I’ve always imagined when I’m praying that my spirit is transferred up to the throne room of God in that moment. That while my body is kneeling beside my bed or driving in my car, my spirit is raptured into the holy of holies, into the presence of God…who is there, but not necessarily here.
For several years now, however, I’ve been increasingly convinced that the biblical idea of “Kingdom of Heaven” is a very this worldly reality. That the incarnation, death, and resurrection of Jesus in this world means that the Kingdom of Heaven is not elsewhere, but present and active here.
It’s funny how paradigm shifts tend to take a while to apply.
The implications of the hereness of the Kingdom of Heaven immediately convinced me that a place called Heaven is not the ultimate goal of the Christian life. But up until recently my imagination in prayer still took me up to a remote, distant, heavenly throne room.
Reading this morning in the Sermon on the Mount (Jesus’ most explicit delineation of the Kingdom of Heaven!), I saw the error of my praying ways. Jesus prays for God’s will to be done on earth as it is in heaven.

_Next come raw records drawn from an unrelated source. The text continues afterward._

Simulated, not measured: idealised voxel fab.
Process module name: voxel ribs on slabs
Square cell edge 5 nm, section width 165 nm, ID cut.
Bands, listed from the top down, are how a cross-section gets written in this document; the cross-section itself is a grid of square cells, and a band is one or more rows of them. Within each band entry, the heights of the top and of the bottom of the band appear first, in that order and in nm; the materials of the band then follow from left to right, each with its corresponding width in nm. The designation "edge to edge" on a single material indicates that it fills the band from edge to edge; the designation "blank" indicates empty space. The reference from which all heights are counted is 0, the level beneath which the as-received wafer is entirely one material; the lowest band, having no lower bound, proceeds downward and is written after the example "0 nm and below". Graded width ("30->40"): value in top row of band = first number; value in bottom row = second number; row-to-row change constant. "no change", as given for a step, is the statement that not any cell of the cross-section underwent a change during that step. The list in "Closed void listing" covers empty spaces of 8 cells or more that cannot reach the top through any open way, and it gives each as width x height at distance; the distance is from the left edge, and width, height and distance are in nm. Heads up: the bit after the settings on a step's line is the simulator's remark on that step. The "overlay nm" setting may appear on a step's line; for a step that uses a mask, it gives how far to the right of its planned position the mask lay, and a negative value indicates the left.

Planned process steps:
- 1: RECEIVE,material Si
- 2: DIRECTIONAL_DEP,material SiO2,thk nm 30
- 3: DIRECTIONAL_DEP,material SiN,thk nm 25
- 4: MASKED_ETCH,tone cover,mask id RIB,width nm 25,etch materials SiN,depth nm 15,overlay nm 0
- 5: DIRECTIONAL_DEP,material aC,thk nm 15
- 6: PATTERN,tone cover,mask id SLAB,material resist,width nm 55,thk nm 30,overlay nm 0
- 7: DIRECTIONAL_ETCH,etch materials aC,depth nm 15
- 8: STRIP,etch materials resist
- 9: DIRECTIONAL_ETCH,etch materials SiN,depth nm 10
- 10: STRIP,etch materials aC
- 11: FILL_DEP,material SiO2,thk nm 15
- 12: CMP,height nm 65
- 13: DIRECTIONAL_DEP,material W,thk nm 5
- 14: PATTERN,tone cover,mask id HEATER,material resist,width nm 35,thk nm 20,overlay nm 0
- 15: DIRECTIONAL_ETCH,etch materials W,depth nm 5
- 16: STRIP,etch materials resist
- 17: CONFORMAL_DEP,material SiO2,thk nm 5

The implication here is that prayer, like church gatherings, aren’t mini Christian vacations into heaven. They are not temporary forays into the next life or another world. Prayer, like church gatherings, are a full engagement with this world. Prayer takes place within and for this world. It does not long for a time to escape, it is an expression of a soul already fully engage in God’s redemptive purposes for this world. I love how Eugene Peterson says it, “Prayer is not an escape from what is going on around us. It is gutsy participation in every earthly detail.”
If heaven is God’s throne, then earth is his footstool. And I can pray at His footstool because that’s where God’s feet touch our ground.